Competitive Inequality

Kevin Cullen and Conner Lusk

Going into the state playoffs last year, the Vikings football team was surprised as they were seeded to Division III of the state tournament. In previous years, Paly had been a D1 team, but with the new seeding, the size of a school no longer matters, only their season record. Last year, the boys and girls basketball teams saw this change as well, but only in seeding for the state playoffs. This change comes in order to create closer, more interesting games. Instead of schools being seeded based on their rank within a range of school sizes, the new seeding ranks solely on their record and strength of schedule. 

The 2019-2020 football season showed two sides of the same coin for the new competitive equity rulings. On one side, we have the Milpitas Trojans: Division IV state champions, and fourth in the De Anza League (behind Wilcox, Los Gatos, and Palo Alto). In previous years, being fourth in the De Anza league would have pinned you at the bottom of the Division I playoff bracket with an unfavorable matchup, to say the least. With perennial powerhouse leagues such as the De Anza, West Catholic, and Peninsula, it was very difficult for teams who didn’t dominate their league to ascend higher than the lowest seed within the top divisions. In the most recent season, with the redesigned playoffs, Milpitas was the top seed in the Division IV bracket, despite a mediocre performance in league play. Albeit, Division IV does not boast the same prestige as Division II, yet Milpitas still added a state champion trophy to the ranks of school accolades. Flip to the other side of the coin and you have the Half Moon Bay Cougars. With a 10-0 record heading into the playoffs, the Cougar football team had high spirits as well as expectations for success. This was until they learned that they were seeded lowest in the Division I CCS bracket against notorious power house, Junipero Serra. Their season came to what many believe to be a premature end, as they were defeated by Serra 42-14. Without the competitive equity rules in place, these two teams would be in completely different brackets based not only off of the disparity in school size, but also in the ability for private school recruitment. The new playoff rules allowed for this seemingly David vs. Goliath matchup and a disappointing end to a very promising season for the Half Moon Bay Cougars.  

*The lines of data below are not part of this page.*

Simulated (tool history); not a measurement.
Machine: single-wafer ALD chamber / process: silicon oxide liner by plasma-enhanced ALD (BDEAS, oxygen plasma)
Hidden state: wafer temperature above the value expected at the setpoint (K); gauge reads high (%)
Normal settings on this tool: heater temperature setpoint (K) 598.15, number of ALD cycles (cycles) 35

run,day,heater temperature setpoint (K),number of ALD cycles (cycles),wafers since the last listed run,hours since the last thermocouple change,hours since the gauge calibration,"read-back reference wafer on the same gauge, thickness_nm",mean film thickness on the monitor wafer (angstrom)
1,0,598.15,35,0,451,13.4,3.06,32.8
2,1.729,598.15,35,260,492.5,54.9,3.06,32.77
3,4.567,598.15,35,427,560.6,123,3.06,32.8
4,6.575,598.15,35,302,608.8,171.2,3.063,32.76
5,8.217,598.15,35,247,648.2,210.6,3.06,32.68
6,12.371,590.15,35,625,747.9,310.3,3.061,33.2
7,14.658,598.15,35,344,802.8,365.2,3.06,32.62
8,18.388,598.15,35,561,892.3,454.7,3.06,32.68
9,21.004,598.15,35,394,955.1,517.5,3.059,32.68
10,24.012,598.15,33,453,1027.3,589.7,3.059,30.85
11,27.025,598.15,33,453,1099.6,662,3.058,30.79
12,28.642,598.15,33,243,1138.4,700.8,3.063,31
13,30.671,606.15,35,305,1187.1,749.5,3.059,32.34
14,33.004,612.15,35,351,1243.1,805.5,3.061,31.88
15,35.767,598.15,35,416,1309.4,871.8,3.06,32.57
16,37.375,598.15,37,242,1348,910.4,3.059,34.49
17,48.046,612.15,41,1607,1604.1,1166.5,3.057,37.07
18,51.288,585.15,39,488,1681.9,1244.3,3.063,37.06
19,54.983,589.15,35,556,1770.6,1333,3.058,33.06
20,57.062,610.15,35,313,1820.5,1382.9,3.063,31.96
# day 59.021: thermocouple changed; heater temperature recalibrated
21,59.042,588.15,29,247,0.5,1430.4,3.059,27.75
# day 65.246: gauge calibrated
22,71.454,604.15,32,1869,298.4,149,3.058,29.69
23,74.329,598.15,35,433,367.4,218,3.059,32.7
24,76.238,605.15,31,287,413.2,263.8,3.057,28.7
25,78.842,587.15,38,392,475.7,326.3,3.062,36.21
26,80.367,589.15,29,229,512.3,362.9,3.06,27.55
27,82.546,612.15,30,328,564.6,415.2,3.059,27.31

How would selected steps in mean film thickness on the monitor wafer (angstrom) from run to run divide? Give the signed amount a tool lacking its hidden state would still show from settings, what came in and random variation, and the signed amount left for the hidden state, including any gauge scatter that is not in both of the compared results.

But does competitive equity make lower division championships less valuable? Viking says yes. In 2006 when the Vikings won their Division II state championship in basketball, they established themselves as the best school in California with between 1,500 and 2,000 students since this was how decisions were established before the change. If this Vikings team were to have won Division II under the new seeding, this state championship would have meant that they were only the 81st best team in California. As we can see, by seeding using competitive equity, the value of lower division championships become more and more irrelevant. At Viking we believe that CCS and CIF should vere away from competitive equity inorder to preserve the prestige of a section and state title.